Sunday, 7 May 2017

The Apogee of Apology.


If you want to say sorry, say sorry lah. But psychology professor David Chan is not going to make it easy for you.

In his illuminating article entitled "Say you're sorry: How to suss out an insincere apology," David makes an apology a loaded word. Or at least, he makes it a lot of work for the apologizer.

First, he wrote about the apologizer. There are seven Rs to an apology that he or she must take note.

Second, David wrote about manipulative apologies where the receiver of such apology has to take note.

And third, he reminds us not to accept an apology too readily. It will send out the wrong message to the public at large - something we all have to take note.

If you apply David's seven Rs to an apology, many may not measure up.

He wrote that the apologiser (like an energizer) has to Recognise the damage done, Reflect about his wrong, Regret the hurt, take Responsibility without giving excuses, Request (ask) for forgiveness, Redeem by making restitution or amends, and finally, Resolve to turn over a new leaf by assuring the victim he/she will not do it again. That's the seven Rs in a nutshell.

I guess the chicken rice chain boss would find it a mammoth task to live up to all seven of those Rs.

If anything, he definitely "recognised" his error since it is all over social media. He must have "reflected" long and hard about it in a direction that has led him to "regret" his foolish act, which has so many consequences for him and his business.

From there, his deliberation must have brought him to a point that he felt he needed to take "responsibility" by asking for "forgiveness" and "redeeming" his mistakes by slaughtering 200 chickens as a peace offering. As for "resolving" to change, well, only time can divine that.

Here, David warned us about the manipulative apologiser. He is one who crafts apologies for maximal effect.

These are usually "street-smart sweet talkers" or "swindlers who con people".

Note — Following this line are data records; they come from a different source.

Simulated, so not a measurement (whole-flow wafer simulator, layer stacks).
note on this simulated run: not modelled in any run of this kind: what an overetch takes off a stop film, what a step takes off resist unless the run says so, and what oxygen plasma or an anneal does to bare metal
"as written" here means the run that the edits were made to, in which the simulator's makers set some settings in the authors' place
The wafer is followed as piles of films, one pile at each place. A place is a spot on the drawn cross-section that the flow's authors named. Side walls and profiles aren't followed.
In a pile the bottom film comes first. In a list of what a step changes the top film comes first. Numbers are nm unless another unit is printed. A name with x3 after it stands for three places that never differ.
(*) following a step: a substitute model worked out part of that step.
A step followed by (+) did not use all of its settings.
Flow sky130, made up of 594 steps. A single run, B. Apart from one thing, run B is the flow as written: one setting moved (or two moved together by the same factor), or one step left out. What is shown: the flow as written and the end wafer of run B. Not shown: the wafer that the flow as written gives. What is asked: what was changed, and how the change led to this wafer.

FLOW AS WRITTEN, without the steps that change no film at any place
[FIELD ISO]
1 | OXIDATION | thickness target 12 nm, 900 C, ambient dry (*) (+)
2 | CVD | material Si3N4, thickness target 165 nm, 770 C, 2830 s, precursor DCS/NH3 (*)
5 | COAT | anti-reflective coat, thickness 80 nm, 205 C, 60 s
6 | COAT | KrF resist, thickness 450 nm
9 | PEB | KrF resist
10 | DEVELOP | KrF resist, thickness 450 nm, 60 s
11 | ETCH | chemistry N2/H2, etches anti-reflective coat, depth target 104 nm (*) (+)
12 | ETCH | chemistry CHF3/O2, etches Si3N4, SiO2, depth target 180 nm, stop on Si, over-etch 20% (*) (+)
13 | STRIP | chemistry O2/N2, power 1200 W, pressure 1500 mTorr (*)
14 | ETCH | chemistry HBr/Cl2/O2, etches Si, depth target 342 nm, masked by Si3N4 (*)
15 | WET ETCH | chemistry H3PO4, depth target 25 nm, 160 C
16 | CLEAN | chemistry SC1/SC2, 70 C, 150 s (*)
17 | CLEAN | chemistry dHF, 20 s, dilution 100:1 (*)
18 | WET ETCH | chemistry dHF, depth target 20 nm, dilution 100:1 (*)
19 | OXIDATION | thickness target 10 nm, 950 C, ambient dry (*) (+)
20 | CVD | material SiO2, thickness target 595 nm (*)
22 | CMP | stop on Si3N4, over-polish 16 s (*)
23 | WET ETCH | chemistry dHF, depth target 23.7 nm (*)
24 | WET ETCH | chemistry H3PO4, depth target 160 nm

He wrote, "In crafty apologies, there is more to saying sorry than meets the eye. The apologies are not genuine. They are calculated, deceptive moves to serve some self-interest or advance hidden agendas.

Their real purpose is to induce specific feelings in the offended person or the audience to garner sympathy that is otherwise undeserved, or mobilize action that otherwise would not occur. They deny, detract and cover up motives and wrongdoings that are more severe than what is being apologised for."

Phew! Good luck trying to peel off all those layers of an apologetic onion.

I guess under such tight scrutiny, the United Airlines Chief Executive would not have sauntered through (without sounding off the siren) the apology sincerity detector if one were ever installed in his airport terminal.

Lastly, David turned his attention to the receiving end of an apology. He wrote that we should not so readily accept an apology when there is a "clear" and "severe wrongdoing" committed and the offender is clearly "unrepentant" and "manipulative."

He said accepting such apology without thought can have negative consequences like giving the impression that one condones the act, thereby trivializing the wrongdoing.

Further, it may compromise the moral standing of the one who accepts the apology, discourage discernment in general, and make flippant the hurt of other innocent parties who are the victim of such offender.

Lesson? Just one.

In one article, David has managed to cram in all the lessons about apology, and they are bursting at the seam.

Indeed, sorry has become the hardest word, loaded sometimes, and a lot of work at other times.

I guess when it comes to apology, Kong Hee has since the trial taken us through all its 50 shades.

And if we'd to line them all up, that is, the two oral apologies on stage, which won him thunderous applause, and the one intimate and quietest apology written on his Facebook two days before he surrendered himself to serve his time (and of course, minus the one he said god said sorry to him), it is obvious to me that his last apology goes the deepest, addresses the widest, and touches the most.

Alas, it took him altogether (since October 2015) one and a half year to say sorry. It was definitely a long, tough and hard struggle for him to mouth those plain words (as if the first two apologies to rousing applause and accepted unconditionally by his congregation somehow needed more injection of heart-sore sincerity).

And although there were no free chicken rice and flight seat to go with it, it would nevertheless still take more than words to bridge the gap and heal all wounds he had perpetuated for the full seven years.

I guess the main lesson for us all here is to never give (or receive) an apology lightly.

More importantly, it is always wiser to think before we act because an apology, at most times, requires much more from us in time, effort and remorse than words, chicken rice and three bows. Cheerz.